All these throw compilation error at newAPIHadoopFile

1)

val hadoopConfiguration = new Configuration()

    hadoopConfiguration.set("mapreduce.input.fileinputformat.split.maxsize",
"67108864")

    sc.newAPIHadoopFile[AvroKey, NullWritable, AvroKeyInputFormat](path +
"/*.avro", classOf[AvroKey], classOf[NullWritable],
classOf[AvroKeyInputFormat], hadoopConfiguration)

2)

val hadoopConfiguration = new Configuration()

    hadoopConfiguration.set("mapreduce.input.fileinputformat.split.maxsize",
"67108864")

    sc.newAPIHadoopFile[AvroKey, NullWritable, AvroKeyInputFormat](path +
"/*.avro", classOf[AvroKey[GenericRecord]], classOf[NullWritable],
classOf[AvroKeyInputFormat[GenericRecord]],hadoopConfiguration)

3)

    val hadoopConfiguration = new Configuration()
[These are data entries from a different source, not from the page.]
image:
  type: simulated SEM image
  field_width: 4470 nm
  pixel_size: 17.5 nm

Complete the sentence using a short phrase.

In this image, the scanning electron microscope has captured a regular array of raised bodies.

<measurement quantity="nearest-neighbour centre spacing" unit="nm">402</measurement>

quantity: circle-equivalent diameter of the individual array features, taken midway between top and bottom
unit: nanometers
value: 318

    hadoopConfiguration.set("mapreduce.input.fileinputformat.split.maxsize",
"67108864")

    sc.newAPIHadoopFile[AvroKey[GenericRecord], NullWritable,
AvroKeyInputFormat[GenericRecord]](path + "/*.avro",
classOf[AvroKey[GenericRecord]], classOf[NullWritable],
classOf[AvroKeyInputFormat[GenericRecord]], hadoopConfiguration)

Error:

[ERROR]
/Users/dvasthimal/ebay/projects/ep/ep-spark/src/main/scala/com/ebay/ep/poc/spark/reporting/process/util/DataUtil.scala:37:
error: overloaded method value newAPIHadoopFile with alternatives:

[INFO]   (path: String,fClass:
Class[org.apache.avro.mapreduce.AvroKeyInputFormat[org.apache.avro.generic.GenericRecord]],kClass:
Class[org.apache.avro.mapred.AvroKey[org.apache.avro.generic.GenericRecord]],vClass:
Class[org.apache.hadoop.io.NullWritable],conf:
org.apache.hadoop.conf.Configuration)org.apache.spark.rdd.RDD[(org.apache.avro.mapred.AvroKey[org.apache.avro.generic.GenericRecord],
org.apache.hadoop.io.NullWritable)] <and>

[INFO]   (path: String)(implicit km:
scala.reflect.ClassTag[org.apache.avro.mapred.AvroKey[org.apache.avro.generic.GenericRecord]],
implicit vm: scala.reflect.ClassTag[org.apache.hadoop.io.NullWritable],
implicit fm:
scala.reflect.ClassTag[org.apache.avro.mapreduce.AvroKeyInputFormat[org.apache.avro.generic.GenericRecord]])org.apache.spark.rdd.RDD[(org.apache.avro.mapred.AvroKey[org.apache.avro.generic.GenericRecord],
org.apache.hadoop.io.NullWritable)]

[INFO]  cannot be applied to (String,
Class[org.apache.avro.mapred.AvroKey[org.apache.avro.generic.GenericRecord]],
Class[org.apache.hadoop.io.NullWritable],
Class[org.apache.avro.mapreduce.AvroKeyInputFormat[org.apache.avro.generic.GenericRecord]],
org.apache.hadoop.conf.Configuration)

[INFO]     sc.newAPIHadoopFile[AvroKey[GenericRecord], NullWritable,
AvroKeyInputFormat[GenericRecord]](path + "/*.avro",
classOf[AvroKey[GenericRecord]], classOf[NullWritable],
classOf[AvroKeyInputFormat[GenericRecord]], hadoopConfiguration)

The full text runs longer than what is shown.